Although not directly on point, we regard the opinion of the Court of Appeals in Brodsky v. Brodsky, 319 Md. 92, 570 A.2d 1235 (1990), as instructive. The Court held therein that, after the daughter of the parties attained her majority, the circuit court had no authority to modify the support provisions of the divorce decree, which had incorporated the parties’ separation agreement containing provisions for support for their daughter’s college education. Quoting the language of § 8-103(a) of the Family Law Article concerning the authority of the court to modify an agreement with respect to the support of a minor child of the parties if that would be in the best interests of the child, the Court of Appeals pointed out that the daughter was no longer a minor when the request for modification was made. Id. at 100, 570 A.2d 1235. For the same reason that a court has no authority to modify a decree incorporating an agreement for support after the child ceases to be a minor, a court having exercised its authority to modify an agreement *121for support of a minor child has no authority to extend that modification beyond the child’s minority.
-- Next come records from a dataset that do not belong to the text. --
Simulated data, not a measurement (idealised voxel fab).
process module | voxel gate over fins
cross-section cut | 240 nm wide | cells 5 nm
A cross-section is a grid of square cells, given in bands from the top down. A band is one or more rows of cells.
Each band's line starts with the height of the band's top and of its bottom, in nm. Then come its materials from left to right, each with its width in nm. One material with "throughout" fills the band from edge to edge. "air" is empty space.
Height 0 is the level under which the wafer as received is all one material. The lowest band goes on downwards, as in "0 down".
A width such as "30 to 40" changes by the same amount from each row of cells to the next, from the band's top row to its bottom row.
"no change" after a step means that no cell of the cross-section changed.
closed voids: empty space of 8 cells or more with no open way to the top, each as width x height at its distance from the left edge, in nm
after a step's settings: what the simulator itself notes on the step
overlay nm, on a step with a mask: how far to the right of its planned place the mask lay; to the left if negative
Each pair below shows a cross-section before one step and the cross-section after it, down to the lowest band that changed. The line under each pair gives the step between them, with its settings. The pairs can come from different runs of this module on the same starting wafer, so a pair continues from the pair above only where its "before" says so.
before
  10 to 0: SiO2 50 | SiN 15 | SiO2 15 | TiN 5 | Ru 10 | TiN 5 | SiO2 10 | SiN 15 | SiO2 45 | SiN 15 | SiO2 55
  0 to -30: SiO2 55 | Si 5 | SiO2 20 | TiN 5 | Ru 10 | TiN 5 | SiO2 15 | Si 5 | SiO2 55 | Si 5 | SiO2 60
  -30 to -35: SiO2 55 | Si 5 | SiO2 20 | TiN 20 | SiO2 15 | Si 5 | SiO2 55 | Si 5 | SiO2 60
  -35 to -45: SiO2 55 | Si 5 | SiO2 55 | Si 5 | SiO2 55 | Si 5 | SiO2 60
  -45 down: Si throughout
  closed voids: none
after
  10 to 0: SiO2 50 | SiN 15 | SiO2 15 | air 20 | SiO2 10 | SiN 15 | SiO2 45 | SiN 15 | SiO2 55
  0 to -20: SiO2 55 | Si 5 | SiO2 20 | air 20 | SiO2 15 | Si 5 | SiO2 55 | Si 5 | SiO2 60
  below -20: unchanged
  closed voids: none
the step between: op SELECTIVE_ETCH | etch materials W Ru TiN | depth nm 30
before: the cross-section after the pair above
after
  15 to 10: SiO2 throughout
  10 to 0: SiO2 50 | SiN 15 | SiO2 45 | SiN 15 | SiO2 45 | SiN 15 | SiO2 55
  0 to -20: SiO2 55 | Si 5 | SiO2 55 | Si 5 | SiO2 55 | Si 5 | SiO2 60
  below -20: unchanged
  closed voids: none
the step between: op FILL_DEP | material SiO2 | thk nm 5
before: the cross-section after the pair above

The circuit court appears to have recognized that limitation on its authority when the parties were before it in October 1988, when appellant, complaining that appellee was in arrears in payment of child support (she claimed that the arrearages amounted to $21,245.06; he admitted that he owed $15,000; and she agreed to accept that sum on condition that it be paid by 30 September 1989), sought to have appellee cited and punished for contempt. By agreement of the parties, appellee was ordered, inter alia, to continue to pay to appellant “the sum of Three Hundred and Fifty Dollars ($350.00) per month as and for the support and maintenance of Brandon R. O’Neill, the sole remaining minor child of the parties.”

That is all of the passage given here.